PUBLISHED: 15:47 09 January 2018 | UPDATED: 16:26 09 January 2018

Byron in Norwich. The burger chain could close a number of restaurants as part of a restructuring package. Picture: Archant library.

Byron in Norwich. The burger chain could close a number of restaurants as part of a restructuring package. Picture: Archant library.

Hundreds of jobs are under threat at burger chain Byron after it put 20 restaurants at risk of closure in a proposed restructuring package - but restaurants in the East of England are to be spared the chop.

It is looking to agree a company voluntary arrangement (CVA) to put it on firmer financial ground by securing discounts on rental costs.

A CVA allows a business to close loss-making stores and was recently used by embattled toy retailer Toys R Us.

Accountancy giant KPMG, which is handling the process, said Byron’s directors were using the move in order to secure the company’s future amid “gathering economic headwinds”.

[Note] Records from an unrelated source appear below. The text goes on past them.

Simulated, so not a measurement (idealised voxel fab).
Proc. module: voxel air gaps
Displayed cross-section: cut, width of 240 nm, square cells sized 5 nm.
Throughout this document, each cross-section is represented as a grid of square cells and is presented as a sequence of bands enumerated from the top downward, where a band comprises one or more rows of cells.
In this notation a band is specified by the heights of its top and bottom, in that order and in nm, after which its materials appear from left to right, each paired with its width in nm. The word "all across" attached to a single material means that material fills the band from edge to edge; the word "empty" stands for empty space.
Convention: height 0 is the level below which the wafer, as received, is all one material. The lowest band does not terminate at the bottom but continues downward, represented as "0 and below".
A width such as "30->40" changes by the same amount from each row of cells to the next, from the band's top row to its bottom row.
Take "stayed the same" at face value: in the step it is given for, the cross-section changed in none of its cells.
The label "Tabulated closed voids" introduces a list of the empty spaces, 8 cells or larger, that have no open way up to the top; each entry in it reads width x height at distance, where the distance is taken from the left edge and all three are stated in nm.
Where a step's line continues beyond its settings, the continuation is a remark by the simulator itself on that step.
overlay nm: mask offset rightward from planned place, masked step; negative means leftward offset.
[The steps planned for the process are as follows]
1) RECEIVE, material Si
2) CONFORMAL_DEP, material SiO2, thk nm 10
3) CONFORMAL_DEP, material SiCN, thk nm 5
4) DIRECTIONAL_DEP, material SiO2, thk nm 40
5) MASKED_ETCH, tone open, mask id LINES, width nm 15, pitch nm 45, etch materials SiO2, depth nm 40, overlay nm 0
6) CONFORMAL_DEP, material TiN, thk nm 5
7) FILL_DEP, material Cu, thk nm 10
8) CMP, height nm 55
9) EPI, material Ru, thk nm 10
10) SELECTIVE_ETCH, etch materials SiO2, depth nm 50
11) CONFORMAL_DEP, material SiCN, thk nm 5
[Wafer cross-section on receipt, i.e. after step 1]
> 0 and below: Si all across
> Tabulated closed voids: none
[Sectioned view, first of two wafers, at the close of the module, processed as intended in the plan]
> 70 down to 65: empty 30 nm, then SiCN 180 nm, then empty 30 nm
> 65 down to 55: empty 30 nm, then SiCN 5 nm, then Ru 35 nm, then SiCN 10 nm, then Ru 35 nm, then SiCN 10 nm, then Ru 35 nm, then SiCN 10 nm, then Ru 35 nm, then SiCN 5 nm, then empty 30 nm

But despite poor performance in some areas its locations in Bury St Edmunds, Cambridge, Chelmsford, Colchester, Ipswich and Norwich – the first in Norfolk which opened less than a year ago – are among those where leases will be maintained at current rents.

And it would need to win the backing of landlords and creditors before being able to push forward with the process – which could see the future of up to 20 restaurants be negotiated.

Will Wright, restructuring partner at KPMG, said: “Over the last 10 years, Byron has grown to become a stand-out name within the UK’s casual dining sector.

“However, in recent times, certain parts of its portfolio have not met expectations, and with gathering economic headwinds starting to impact the sector more profoundly, the directors embarked upon a strategic review of the business as a means of safeguarding its long-term future.”

KPMG added that no restaurants will close on day one, and employees, suppliers and business rates will continue to be paid on time and in full.

Mr Wright added: “As part of this strategic review, the directors have been successful in negotiating a financial restructuring with the company’s lenders and shareholders, which will enable new investment to come into the business.

“Completion of this financial restructuring is conditional on the approval of today’s CVA proposal, which is designed to tackle the cost of the company’s leasehold obligations across its UK restaurant portfolio.

“As with similar CVAs, this arrangement seeks to strike a balance which provides a fair compromise to landlords, while allowing the viable part of the business to move forward across a smaller, more profitable core estate.”

Byron, which was founded by Tom Byng in 2007, employs around 1,800 people and has 67 leasehold restaurants and nine non-operational leasehold sites across the UK, including its head office in London.

Simon Cope, Byron chief executive, said: “Byron’s core restaurant business and brand remain strong but the market that we operate in has changed profoundly.

“In order to continue serving our loyal customer base, we need to make some critical and difficult changes to the size and shape of our estate.”

He added: “The teams in our restaurants are always such an inspiration and we will work hard to support them throughout this difficult process.”

Creditors will vote on the CVA on January 31.